Can an IRA Be a Partner in a Partnership?

Your individual retirement account (IRA) can be a partner in a partnership. Usually, that partnership takes the form of limited partnerships.

You can invest in a business using your funds, which will combine with the money in your partners’ IRAs. When the company makes money, your share of the dividends will go into your IRA account. But you first need to ensure that the business partnership in question allows IRAs and conforms to federal and local rules on the issue.

What Is a Limited Partnership?

A limited partnership is a type of private business partnership where one or more general partners assume the majority of liability and control of the business. In contrast, other partners only assume limited liability relative to the investments they make. And in case more capital is needed, the company can bring in more limited partners.

Typically, there are no stocks or stockholders, and limited partners are not taxed at the business level. So, each limited partner will assume their share of business profit and losses and report them on their personal tax returns.

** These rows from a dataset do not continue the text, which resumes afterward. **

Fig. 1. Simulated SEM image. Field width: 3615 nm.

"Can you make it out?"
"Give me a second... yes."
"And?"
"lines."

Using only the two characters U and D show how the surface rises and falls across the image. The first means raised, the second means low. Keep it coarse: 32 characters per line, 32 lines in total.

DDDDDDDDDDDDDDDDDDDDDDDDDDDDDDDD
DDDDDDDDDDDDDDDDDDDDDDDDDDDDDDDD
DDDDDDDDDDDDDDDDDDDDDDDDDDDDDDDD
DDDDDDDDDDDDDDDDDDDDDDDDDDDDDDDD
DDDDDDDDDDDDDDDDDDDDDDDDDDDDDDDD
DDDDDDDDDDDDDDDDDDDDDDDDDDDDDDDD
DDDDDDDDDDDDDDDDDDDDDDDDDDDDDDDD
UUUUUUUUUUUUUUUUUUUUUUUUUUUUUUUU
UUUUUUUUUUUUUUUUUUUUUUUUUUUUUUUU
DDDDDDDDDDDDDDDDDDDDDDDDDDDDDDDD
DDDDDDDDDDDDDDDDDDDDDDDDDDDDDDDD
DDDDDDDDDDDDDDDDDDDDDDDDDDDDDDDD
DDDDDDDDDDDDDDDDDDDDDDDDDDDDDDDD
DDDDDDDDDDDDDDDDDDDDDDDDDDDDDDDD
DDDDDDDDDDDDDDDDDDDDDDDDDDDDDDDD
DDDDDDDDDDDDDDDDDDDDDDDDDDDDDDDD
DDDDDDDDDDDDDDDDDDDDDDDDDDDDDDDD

A master limited partnership (MLP) is a hybrid business partnership model that combines the features of limited partnerships and corporations. It differs from the standard limited partnership because it allows you to trade your ownership units on the national stock exchange.

Also, the business must receive at least ​90 percent​ of its revenue from qualifying sources, such as real estate, exploration and oil and gas processing. You can find master limited partnerships lists online if you are interested in investing in existing businesses of such a nature.

Due to the tax advantages offered by limited partnerships, you need to ensure all of your activities are legally sound. Otherwise, you may end up participating in prohibited transactions, which lead to unrelated business income (UBI). That income, which stems from activities unrelated to tax-exempt businesses, may force you to pay taxes you did not anticipate.

Can a Self-Directed IRA Invest in a Partnership?

The self-directed IRA, which enables you to make all the investment decisions, provides the best way to invest in a partnership. Unlike Roth and traditional IRAs, it allows you to select a wider range of investments.

When investing in a limited partnership business, you can combine the funds in your self-directed IRA with funds in similar retirement accounts. These accounts could belong to your friends, spouse and even strangers.

Alternatively, you can co-invest with other retirement account types, such as a Roth IRA, solo 401(k), traditional IRA, etc. In addition, you can partner with your children’s or grandchildren’s self-directed Coverdell Education Savings Account (CESA).

Below are a few tips that can help you out:

  • Learn about the tax laws within the locale you intend to invest in.
  • If you intend to invest in a partnership, find trustworthy people with similar business interests.
  • You must combine your self-directed IRAs to invest in a business.
  • Ensure your funds have the right amount to give you the ownership percentage you desire.
  • Always keep track of your share of expenses and profits because you must account for them.
  • Upon selling a property, you will receive a share of the proceeds. Alternatively, if your business makes money, you can receive returns in the form of dividends.

Are Limited Partnership Distributions Taxed?

The taxes on your distributions depend on the kind of partnership your IRA becomes part of. Generally, the standard limited partnership model offers several tax benefits. But an MLP is usually taxed differently.

An MLP with a UBI of over ​$1,000 in an IRA is taxable. So, you may end up losing the tax-deferral advantages of an IRA.

That said, becoming a limited partner through an IRA offers several benefits. These include the following:

  • As a limited partner, your IRA could get tax deductions if it’s eligible as a limited partner. These may include business equipment depreciation, interest payments on business loans, business expenses, etc.
  • You will likely pay lower taxes because your dividends will be taxed at a lower rate since they are considered long-term capital gains.
  • Your IRA will also get higher returns because the business it invests in must pay most of its dividends to shareholders to qualify for tax breaks.

Tips for IRA Tax Benefits

An IRA can be a partner in a partnership, and you can make lots of money doing it too. But to enjoy all the tax benefits of an IRA account while owning a business, you must ensure you follow all the IRS rules to the letter.

Don’t make prohibited transactions and keep your UBI under $1,000 if you are part of an MLP. And take advantage of a self-directed IRA limited partnership for its flexibility. You can consult a tax advisor for guidance if you don’t know much about the IRA tax and limited partnership rules.